Question: QUESTION TWO [ 2 5 ] Automore Ltd manufacturers components for motor vehicle assemblers. Although new motor vehicle sales are starting to improve, Automore is

QUESTION TWO [25]
Automore Ltd manufacturers components for motor vehicle assemblers. Although new
motor vehicle sales are starting to improve, Automore is still operating for only 3500 direct
labour hours per month, which represents 70 per cent of normal capacity.
One of Autoquips valued customers, Techtron Ltd, has approached the marketing director
with a proposal to buy a modified version of one of Automores existing components, DXX.
The order is for 1000 units per month, for three months, at a price of R102 per unit.

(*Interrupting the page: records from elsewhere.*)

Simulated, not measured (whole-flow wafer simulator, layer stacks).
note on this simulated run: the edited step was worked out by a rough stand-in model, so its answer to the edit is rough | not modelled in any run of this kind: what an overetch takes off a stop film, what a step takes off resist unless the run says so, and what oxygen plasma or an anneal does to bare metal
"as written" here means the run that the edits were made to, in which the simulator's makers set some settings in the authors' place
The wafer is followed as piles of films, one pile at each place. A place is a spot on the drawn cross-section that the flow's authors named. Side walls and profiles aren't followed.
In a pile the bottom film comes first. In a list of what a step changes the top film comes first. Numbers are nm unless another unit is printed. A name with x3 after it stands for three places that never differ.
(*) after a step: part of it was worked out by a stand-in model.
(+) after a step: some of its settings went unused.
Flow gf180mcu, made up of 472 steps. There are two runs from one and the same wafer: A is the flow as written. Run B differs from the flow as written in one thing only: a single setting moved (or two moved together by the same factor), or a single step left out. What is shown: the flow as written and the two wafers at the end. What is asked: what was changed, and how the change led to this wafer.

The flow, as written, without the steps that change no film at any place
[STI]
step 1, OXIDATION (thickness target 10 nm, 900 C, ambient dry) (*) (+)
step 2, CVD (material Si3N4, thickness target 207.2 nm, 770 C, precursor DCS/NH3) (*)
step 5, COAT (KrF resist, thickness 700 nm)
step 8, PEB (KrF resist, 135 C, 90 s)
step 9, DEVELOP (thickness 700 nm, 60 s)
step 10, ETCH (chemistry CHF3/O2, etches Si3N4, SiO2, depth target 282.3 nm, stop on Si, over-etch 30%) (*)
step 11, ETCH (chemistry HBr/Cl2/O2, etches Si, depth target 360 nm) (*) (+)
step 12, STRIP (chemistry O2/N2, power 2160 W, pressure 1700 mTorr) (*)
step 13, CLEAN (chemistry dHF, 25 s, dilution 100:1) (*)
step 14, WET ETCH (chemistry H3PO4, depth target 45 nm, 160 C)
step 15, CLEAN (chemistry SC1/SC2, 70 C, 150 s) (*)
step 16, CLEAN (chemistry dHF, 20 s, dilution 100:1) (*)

Techtrons regular overseas supplier has been temporarily shut down, following a fire in its
factory.
Automores standard direct manufacturing cost for component DXX, without modification, is
as follows:
R
Direct materials 30
Direct labour (1 hour)25
Standard direct cost 55
3
As expected, these direct costs are variable in nature.
Manufacturing overhead is absorbed into production at the predetermined rate of 80% of
standard direct labour cost. This overhead rate consists of the following:
% standard direct labour cost
Variable manufacturing overhead 20%
Fixed manufacturing overhead 60%
Predetermined manufacturing overhead rate 80%
Variable manufacturing overhead varies with direct labour cost.
Automores normal pricing policy is to add a 40% markup to total manufacturing costs.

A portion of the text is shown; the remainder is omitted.